Partzilla Live Q&A with John Talley – September 17, 2021
Partzilla Live Q&A is back again with John Talley answering your motorcycle and ATV repair questions in real time.
Engine oil and break-ins came up a few times during this session. Check out some excerpts from Partzilla’s latest live Q&A session below, and tune into our YouTube and Facebook channels every Friday at 3pm Eastern for the next edition.
Partzilla Live Q&A Highlights – Engine Oil and Break-in
I just got a 2021 Kawasaki motorcycle and I’m coming up to my first service at 600 miles. Is the oil different after the 600 mile service? At the moment, it has the break-in oil.

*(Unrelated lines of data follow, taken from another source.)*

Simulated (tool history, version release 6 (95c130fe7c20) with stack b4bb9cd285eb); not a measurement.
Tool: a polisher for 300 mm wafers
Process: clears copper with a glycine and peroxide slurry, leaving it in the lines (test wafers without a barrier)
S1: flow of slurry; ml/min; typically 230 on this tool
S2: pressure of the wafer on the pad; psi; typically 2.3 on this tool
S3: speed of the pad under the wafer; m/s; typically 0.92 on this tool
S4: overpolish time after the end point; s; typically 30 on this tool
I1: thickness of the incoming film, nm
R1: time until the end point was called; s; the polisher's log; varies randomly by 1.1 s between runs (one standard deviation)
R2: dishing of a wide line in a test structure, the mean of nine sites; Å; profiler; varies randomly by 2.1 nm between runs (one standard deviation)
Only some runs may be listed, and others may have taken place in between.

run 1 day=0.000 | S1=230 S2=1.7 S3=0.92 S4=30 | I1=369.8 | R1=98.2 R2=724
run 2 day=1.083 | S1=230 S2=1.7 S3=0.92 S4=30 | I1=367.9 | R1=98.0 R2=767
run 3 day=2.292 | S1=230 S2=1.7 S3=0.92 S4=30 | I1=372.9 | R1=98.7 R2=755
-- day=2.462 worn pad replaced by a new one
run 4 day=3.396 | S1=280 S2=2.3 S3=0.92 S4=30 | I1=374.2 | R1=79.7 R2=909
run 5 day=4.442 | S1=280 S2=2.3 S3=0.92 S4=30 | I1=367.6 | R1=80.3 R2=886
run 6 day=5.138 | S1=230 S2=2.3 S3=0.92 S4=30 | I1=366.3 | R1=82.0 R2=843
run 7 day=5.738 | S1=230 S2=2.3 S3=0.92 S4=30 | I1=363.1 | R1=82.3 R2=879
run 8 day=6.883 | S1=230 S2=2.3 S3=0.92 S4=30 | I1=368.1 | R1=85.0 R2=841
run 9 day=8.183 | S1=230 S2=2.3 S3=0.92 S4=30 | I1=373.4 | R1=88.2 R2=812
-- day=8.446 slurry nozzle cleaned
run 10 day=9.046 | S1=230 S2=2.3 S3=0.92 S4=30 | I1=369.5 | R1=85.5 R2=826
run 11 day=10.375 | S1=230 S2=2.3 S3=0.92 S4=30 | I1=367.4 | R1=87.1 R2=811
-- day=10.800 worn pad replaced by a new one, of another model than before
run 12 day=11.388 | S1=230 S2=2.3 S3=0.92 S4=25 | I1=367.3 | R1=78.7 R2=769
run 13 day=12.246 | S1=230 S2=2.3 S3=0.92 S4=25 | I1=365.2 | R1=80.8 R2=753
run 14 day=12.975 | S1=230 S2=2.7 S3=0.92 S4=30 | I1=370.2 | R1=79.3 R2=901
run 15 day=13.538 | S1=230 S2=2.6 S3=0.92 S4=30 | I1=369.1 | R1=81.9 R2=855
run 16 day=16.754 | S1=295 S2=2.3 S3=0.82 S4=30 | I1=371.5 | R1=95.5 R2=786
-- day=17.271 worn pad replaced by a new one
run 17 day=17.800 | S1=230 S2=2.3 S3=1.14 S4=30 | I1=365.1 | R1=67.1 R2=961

John Talley: It varies from manufacturer to manufacturer as to what type of oil or additives they may use for the initial break-in mileage. I’m a big believer in just using a conventional type of oil with maybe an additive, especially if it’s an overhead cam directly onto the tappets configuration where that goes through the break-in process correctly with the right type of modifiers. I can’t remember the types of modifiers I’ve used in the past, but that being said, I’m sure the manufacturers have taken this into consideration depending on which engine they’re dealing with. And after that, you’re free to go with the oil of your choice. I usually try to stick within the realms of whatever the manufacturer has suggested. I am a big fan of semi-synthetic versus just regular conventional. … Go ahead and use the oil that you want to use and I would recommend that you stay with it unless your machine is going to be in different environments as it relates to temperature. So if it’s a much hotter environment, maybe go with a higher grade oil as far as the weight goes, and if you’re in a cold environment, you may want to back that off a little bit as far as its operating range …
How quickly should break-in oil be replaced?
John Talley: Every manufacturer gives a break-in mileage, whether it be for a race-type machine or a UTV or ATV or a cruiser or street bike and I go into the break-in process. For me personally, on a performance machine, I’ll run it in there for maybe 10 to 15 miles, maybe even 20, and then I take it out. Because by that point, especially on a performance engine, you finish the break-in process and you want to get all of that … all that slopped off material that comes off your rings and bearings and everything as they’re starting to meld together, so to speak, all that debris is flying around in your oil, so the sooner you can get that out, the better.
I have recently rebuilt an engine and I measured compression with a test and it was at 4-bar. Is that low for a 150cc engine? I used a 10W-40 synthetic oil, but I’ve also ordered mineral oil. If I put that in, will it go up?
John Talley: How long did you run the machine before you did a compression test on it? Because it’s really not going to give you a very accurate measurement until the rings have really seated. And as far as the oil, that really shouldn’t have anything to do with the rings once they’re broken in of course. I mean, if you want to break it in with a conventional oil, but then put a few miles on it, and then go back and check the compression. Is that a little low? Maybe a tick, but nothing to be concerned about if it feels right to you, because I’ve noticed in the past that not all compression gauges are well calibrated, and I’ve seen them be off as much as — I usually speak in PSI — but as much as 10 to 15 to even 20 PSI in between gauges. So you want to be a little leery of that, just because it says 135 PSI or 85 PSI doesn’t necessarily mean that it’s completely accurate. If you think it’s off, you may want to take another measurement with a different compression gauge to see what you come up with.